Versus takes a stream of requests and runs them against multiple endpoints simultaneously, comparing the output and timing.
Grab a binary release or build from source.
Usage:
versus [OPTIONS] [endpoint...]
Application Options:
--timeout= Abort request after duration (default: 30s)
--stop-after= Stop after N requests per endpoint, N can be a number or duration.
--concurrency= Concurrent requests per endpoint (default: 1)
-v, --verbose Show verbose logging.
--version Print version and exit.
Help Options:
-h, --help Show this help message
Arguments:
endpoint: API endpoint to load test, such as "http://localhost:8080/"

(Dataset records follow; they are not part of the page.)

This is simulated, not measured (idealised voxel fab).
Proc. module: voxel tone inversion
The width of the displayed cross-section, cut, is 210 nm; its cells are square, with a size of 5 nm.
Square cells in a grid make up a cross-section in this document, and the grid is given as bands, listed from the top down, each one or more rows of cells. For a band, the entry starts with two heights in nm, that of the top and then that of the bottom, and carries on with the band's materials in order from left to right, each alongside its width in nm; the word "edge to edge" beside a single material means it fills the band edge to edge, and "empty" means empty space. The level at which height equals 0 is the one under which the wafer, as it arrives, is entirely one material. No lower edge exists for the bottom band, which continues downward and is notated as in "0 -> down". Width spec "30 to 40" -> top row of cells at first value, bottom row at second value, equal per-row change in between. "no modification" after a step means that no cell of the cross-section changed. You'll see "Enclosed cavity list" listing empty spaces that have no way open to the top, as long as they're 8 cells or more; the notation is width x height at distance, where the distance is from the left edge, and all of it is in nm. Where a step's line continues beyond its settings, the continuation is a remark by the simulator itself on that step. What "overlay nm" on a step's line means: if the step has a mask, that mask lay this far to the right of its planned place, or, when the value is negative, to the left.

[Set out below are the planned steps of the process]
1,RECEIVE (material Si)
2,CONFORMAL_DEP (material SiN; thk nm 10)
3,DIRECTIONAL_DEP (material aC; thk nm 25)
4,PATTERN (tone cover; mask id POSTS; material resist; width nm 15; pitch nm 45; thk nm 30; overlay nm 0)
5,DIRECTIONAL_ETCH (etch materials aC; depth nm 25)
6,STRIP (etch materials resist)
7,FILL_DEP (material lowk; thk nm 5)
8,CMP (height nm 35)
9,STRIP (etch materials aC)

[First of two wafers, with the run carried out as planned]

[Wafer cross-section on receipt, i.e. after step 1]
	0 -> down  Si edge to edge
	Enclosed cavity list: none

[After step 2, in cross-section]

By default, HTTP endpoints will POST their requests. Versus is designed to be used with a stream of JSONRPC requests. For example, ethspam can be used to generate realistic Ethereum JSONRPC requests.
For example:
$ export ZMOK_APP_ID="..."
$ ethspam | versus --stop-after=200 --concurrency=20 "https://api.zmok.io/mainnet/${ZMOK_APP_ID}"
Endpoints:
0. "https://api.zmok.io/mainnet/XXX"
Requests: 573.17 per second
Timing: 0.0349s avg, 0.0094s min, 0.1576s max
0.0273s standard deviation
Percentiles:
25% in 0.0204s
50% in 0.0273s
75% in 0.0331s
90% in 0.0799s
95% in 0.1104s
99% in 0.1236s
Errors: 0.00%
** Summary for 1 endpoints:
Completed: 200 results with 200 total requests
Timing: 34.893493ms request avg, 516.87595ms total run time
Errors: 0 (0.00%)
Mismatched: 0
Similarly, we can run versus against multiple endpoints and each response body will be compared to match.
$ ethspam | versus --stop-after=200 --concurrency=20 "https://api.zmok.io/mainnet/${ZMOK_APP_ID}" "https://cloudflare-eth.com"
Endpoints:
0. "https://api.zmok.io/mainnet/XXX"
Requests: 468.64 per second
Timing: 0.0427s avg, 0.0084s min, 0.1740s max
0.0350s standard deviation
Percentiles:
25% in 0.0242s
50% in 0.0318s
75% in 0.0423s
90% in 0.1014s
95% in 0.1311s
99% in 0.1712s
Errors: 0.00%
1. "https://cloudflare-eth.com"
Requests: 160.35 per second, 157.61 per second for errors
Timing: 0.1247s avg, 0.0048s min, 0.4648s max
0.0851s standard deviation
Percentiles:
25% in 0.0940s
50% in 0.1101s
75% in 0.1402s
90% in 0.2966s
95% in 0.3215s
99% in 0.3913s
Errors: 9.50%
19 × "bad status code: 429"
** Summary for 2 endpoints:
Completed: 200 results with 400 total requests
Timing: 83.702623ms request avg, 1.611950277s total run time
Errors: 19 (4.75%)
Mismatched: 57
Note that there was one response mismatched out of the 500 iterations. If we
run versus with verbose flags (-v
or -vv
), then mismatched bodies will be
printed.
Things to keep in mind while using versus and reading the reports:
- Mismatched results are not always bad, often it's just a matter of JSON key ordering or formatting or some extra attributes. Future versions of versus could do a better job about parsing and comparing JSON subsets.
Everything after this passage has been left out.